Post by
goldhappy on Aug 23, 2012 1:38pm
From the LSG WEB Site
DRIVING VALUE
LAKE SHORE GOLD IS WELL POSITIONED FOR VALUE CREATION GOING FORWARD
To increase value, Lake Shore Gold is focusing on completing significant capital development at its Timmins West Mine during 2012, which will position the Company for strong production growth beginning in 2013. According to the Preliminary Economic Assessment (“PEA”) for the Timmins West Mine, released on February 28, 2012, the Mine has the potential to produce 130,000 ounces of gold in 2013, which compares to a target of 85,000 to 100,000 ounces from all sources in 2012, and then reach its full average production level of 160,000 ounces in 2014. At full production, cash costs at Timmins West Mine are expected to be below US$600 per ounce. (The production numbers quoted for 2013 and 2014 do not include any assumed output from Bell Creek.)
What does all of this mean for investors?
By late this year, Lake Shore Gold will have spent a large part of the development capital for Timmins West Mine, largely de-risking the project and positioning the Company for several years of strong production growth entering 2013.
The charts below highlight the strong production and cost performance from Timmins West Mine expected to commence by late this year, according to the assumptions and estimates included in the PEA.

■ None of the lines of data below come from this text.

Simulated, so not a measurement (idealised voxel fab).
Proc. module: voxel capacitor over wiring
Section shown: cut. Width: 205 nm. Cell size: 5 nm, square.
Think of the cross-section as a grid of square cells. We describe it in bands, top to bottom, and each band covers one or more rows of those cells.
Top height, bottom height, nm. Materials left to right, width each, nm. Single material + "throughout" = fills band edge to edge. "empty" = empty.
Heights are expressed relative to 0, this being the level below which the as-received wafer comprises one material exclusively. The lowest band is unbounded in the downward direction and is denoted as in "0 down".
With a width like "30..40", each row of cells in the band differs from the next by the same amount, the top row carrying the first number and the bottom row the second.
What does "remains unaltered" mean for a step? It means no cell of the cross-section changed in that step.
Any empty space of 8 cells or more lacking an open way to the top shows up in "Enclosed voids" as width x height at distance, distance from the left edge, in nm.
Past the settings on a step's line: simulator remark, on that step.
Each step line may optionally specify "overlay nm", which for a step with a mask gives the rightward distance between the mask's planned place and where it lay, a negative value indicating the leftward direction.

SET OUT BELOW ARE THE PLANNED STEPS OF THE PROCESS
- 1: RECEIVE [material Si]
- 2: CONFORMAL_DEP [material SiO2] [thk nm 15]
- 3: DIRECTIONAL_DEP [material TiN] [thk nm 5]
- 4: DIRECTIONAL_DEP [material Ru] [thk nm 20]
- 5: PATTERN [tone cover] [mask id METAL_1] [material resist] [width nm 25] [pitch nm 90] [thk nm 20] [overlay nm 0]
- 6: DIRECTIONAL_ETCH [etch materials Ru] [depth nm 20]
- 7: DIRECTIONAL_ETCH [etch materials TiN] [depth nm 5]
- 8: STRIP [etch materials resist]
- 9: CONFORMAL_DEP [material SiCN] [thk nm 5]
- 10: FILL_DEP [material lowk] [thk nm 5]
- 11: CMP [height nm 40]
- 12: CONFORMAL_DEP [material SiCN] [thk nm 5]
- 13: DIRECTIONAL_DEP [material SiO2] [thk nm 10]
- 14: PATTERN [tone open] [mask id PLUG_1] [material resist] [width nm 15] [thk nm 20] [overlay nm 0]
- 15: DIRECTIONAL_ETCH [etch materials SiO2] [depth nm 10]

The Timmins West Mine will provide a strong foundation to pursue the development of the Company’s other projects, including Bell Creek, Fenn-Gib, Gold River Trend to name of few. Unlike some companies that need to seek acquisitions to achieve future growth, Lake Shore Gold has a full pipeline of highly prospective projects/properties in its portfolio today, which are all wholly owned. The timing for development of these projects is entirely under the Company’s control and will proceed in a manner that contributes the greatest value for shareholders.